Lab work modification: - Do Part 0 ( Introduction), Part 1 (Instrumentation), and Part A only (three parts total): do everything, including answering/discussion all questions. - Experimental work of Part B and C are not required: It means no circuit, no measurement needs be done. You are required to only observe and write a report of your understanding, thoughts, and summary of these Parts. This should be put at the end of your report, a synthesis of everything that you learn in Lab 4. Create a subsection, titled "Report on observation of Parts B and C demonstrations". Do not mix this with what you summarize for your work in Part A. However, if you do anywork along the line of Part B and Part C, you are welcome to include for extra credit.

Part B and Part C online reference (continued from update page a)

Below are html excerpts from   ECE_2100_Lab_4_guide_Part_B and C   

They do not contain apps or calculations shown in the Mathematica Guide above.


Part C - Step 1




photodiode specification



Test photodiode responsivity with laser backscattering experiment. The laser beam is shone on a target ~ 1.5 meter away (on the ceiling) and the photoreceiver signal is detected as shown below: laser off (dark current baseline), and laser on.

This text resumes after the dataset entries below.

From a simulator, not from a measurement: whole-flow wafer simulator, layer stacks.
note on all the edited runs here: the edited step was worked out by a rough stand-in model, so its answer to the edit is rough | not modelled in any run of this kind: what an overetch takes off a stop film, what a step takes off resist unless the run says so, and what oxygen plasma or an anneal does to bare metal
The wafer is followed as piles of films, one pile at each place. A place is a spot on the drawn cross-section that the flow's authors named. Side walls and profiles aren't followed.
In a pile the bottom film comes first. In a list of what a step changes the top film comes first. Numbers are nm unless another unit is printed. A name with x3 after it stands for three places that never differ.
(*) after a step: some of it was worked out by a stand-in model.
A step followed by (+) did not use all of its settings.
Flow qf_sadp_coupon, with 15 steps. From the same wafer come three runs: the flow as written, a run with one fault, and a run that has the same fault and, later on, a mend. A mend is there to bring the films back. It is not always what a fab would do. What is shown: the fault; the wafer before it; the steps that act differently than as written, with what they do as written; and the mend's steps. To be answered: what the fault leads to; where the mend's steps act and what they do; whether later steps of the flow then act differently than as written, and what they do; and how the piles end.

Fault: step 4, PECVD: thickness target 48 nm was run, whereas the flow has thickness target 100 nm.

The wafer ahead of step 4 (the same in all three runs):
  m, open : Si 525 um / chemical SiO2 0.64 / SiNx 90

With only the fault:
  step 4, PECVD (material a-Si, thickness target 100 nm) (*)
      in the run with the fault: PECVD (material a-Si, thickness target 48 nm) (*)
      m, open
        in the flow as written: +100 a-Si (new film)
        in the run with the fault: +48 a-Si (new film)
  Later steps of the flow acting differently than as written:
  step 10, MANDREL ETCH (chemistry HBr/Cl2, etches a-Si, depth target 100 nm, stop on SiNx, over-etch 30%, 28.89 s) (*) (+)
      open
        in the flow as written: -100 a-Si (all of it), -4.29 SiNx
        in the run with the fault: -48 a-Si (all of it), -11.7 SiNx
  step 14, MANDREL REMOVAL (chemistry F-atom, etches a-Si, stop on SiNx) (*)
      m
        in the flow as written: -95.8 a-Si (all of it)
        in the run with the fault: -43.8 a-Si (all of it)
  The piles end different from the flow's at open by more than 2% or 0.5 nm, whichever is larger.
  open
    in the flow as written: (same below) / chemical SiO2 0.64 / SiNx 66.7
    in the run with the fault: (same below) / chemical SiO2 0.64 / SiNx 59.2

The difference of the photoreceiver signals with and without laser is a bit under 20 mV, corresponding to ~20 nA photocurrent.




laser backscattering model











With the collection optics (lens), the photocurrent is more than 3 microamp, compared to < 20 na without the lens, an improvement > 150 times.










Part C - Step 2








The figure below shows an entire message (command) the remote control sends out. It appears to use pulse width modulation format with a preamble at the beginning. Since the time base was large, i. e. a slow scope scan, to capture the entire message, fine temporal details of the signal cannot be seen. A higher time-resolved scan was obtained in the below.


It appears in the figure below that there is intensity modulation in the remote control communication message.



A finer temporal resolution shows that the intensity modulation depth is not 100%, in other words, the intensity never reaches 0 level in the figure. Since it doesnot make sense not to use 100% modulation depth, it means the bandwidth of the photoreceiver is insufficient to see the full modulation depth. Hence, lower gain for higher bandwidth can be used as shown in the subsequent two figures beneath.














Part C - Step 3


A LED flashlight was shown on a target (which is a ceiling), and the backscattered light on the photoreceiver was detected and recorded as the blue trace on the oscilloscope screen below.





A LED flashlight was shone on the ceiling, and its backscattered light was detected by the photoreceiver, which was shown as the blue scope trace.  When the flashlight was set at the middle level of brightness, its light exhibited a square wave pattern. Evidence shows that when a low level of light output is chosen, the LED light does not change its highest level, but simply pulses the light at 50% duty cycle at 250 Hz. To the human eye, the brightness level is simply halved, but appears continuous.

Likewise, for the same LED flashlight above, when the third level setting (dimmest light output) was chosen,  the duty cycle was halved again to 25%. To the human eye, it merely appears dimmer.












A similar scheme of brightness control was found for a desk LED light. As evidence, the LED desk light was used to illuminate the circuit. Its light was detected by the photoreceiver as shown in the blue scope trace. Its light output was continuous at the highest level of output. But when set at the middle level of brightness, it was found to be pulsing at 100 Hz at 50% duty cycle.




Similar principle of brightness control was found in other LED lights, indicating that this engineering design is quite common and universal.

This Lab 4 shows two simplest uses of an op amp: to convert a current into a voltage, as demonstrated wtih the resistive transimpedance amplifier for a light detector circuit. The op amp is also used as a simple inverting-input feedback voltage amplifier, which in this case, is used to further amplify the signal from the transimpedance amplifier. Hence, the light-detector circuit demonstrated in Part B and Part C serves as useful illustration of the op amp basic properties for real life applications.